My former colleague Dave Weigel makes the excellent point that the supposed explosion of “Czars” under this administration is, in significant part, a function of journalists trying to make the same old “deputy undersecretary” sound sexier. Which is a shame, since it means that the pernicious and the benign get lumped together under the same sensationalist label — one whose public effect is to normalize the idea of unaccountable individuals within the executive branch given sweeping powers to solve specific problems, whether or not that picture is accurate.


I don’t know how much it can be attributed to the Czarmania, but I’m especially puzzled by the apparent emergence of legal scholar and prospective OIRA Adminstrator Cass Sunstein as the new hot bogeyman for conservatives. The Office of Information and Regulatory Affairs, which Sunstein’s been tapped to head, was created in 1980 and is precisely the sort of agency conservatives should love — tasked with catching inefficient and excessively burdensome regulations before they go into effect. It has, unsurprisingly, been most active under conservative presidents, and is one of the few offices where fans of limited government should want a vigorous, influential, and intellectually formidable director at the helm.

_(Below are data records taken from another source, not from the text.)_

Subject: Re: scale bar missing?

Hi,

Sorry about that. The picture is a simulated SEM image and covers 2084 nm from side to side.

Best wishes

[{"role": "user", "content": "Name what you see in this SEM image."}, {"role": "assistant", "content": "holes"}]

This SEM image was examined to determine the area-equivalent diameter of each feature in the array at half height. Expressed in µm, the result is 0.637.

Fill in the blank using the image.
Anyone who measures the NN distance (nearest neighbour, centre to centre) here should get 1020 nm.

Now, Cass Sunstein is not somebody I agree with on a great number of things. On the day he’s tapped for a seat on the Supreme Court bench, I’ll break out in hives. But it’s awfully hard to imagine any realistic alternative — anyone Obama might actually have appointed — who would be better in the OIRA post from a limited government perspective. (I considered some of the specific concerns being raised about Sunstein back in the spring and found that they ranged from exaggerated to simply mendacious.) That’s one reason hardcore progressives have, in fact, been freaking out over his nomination. They must be pinching themselves now that it seems Glenn Beck is out to do their work for them. Say what you will about the tenets of “libertarian paternalism,” but at least it’s an ethos that would demand a far lighter touch on markets than the unreconstructed technocracy of your average regulator.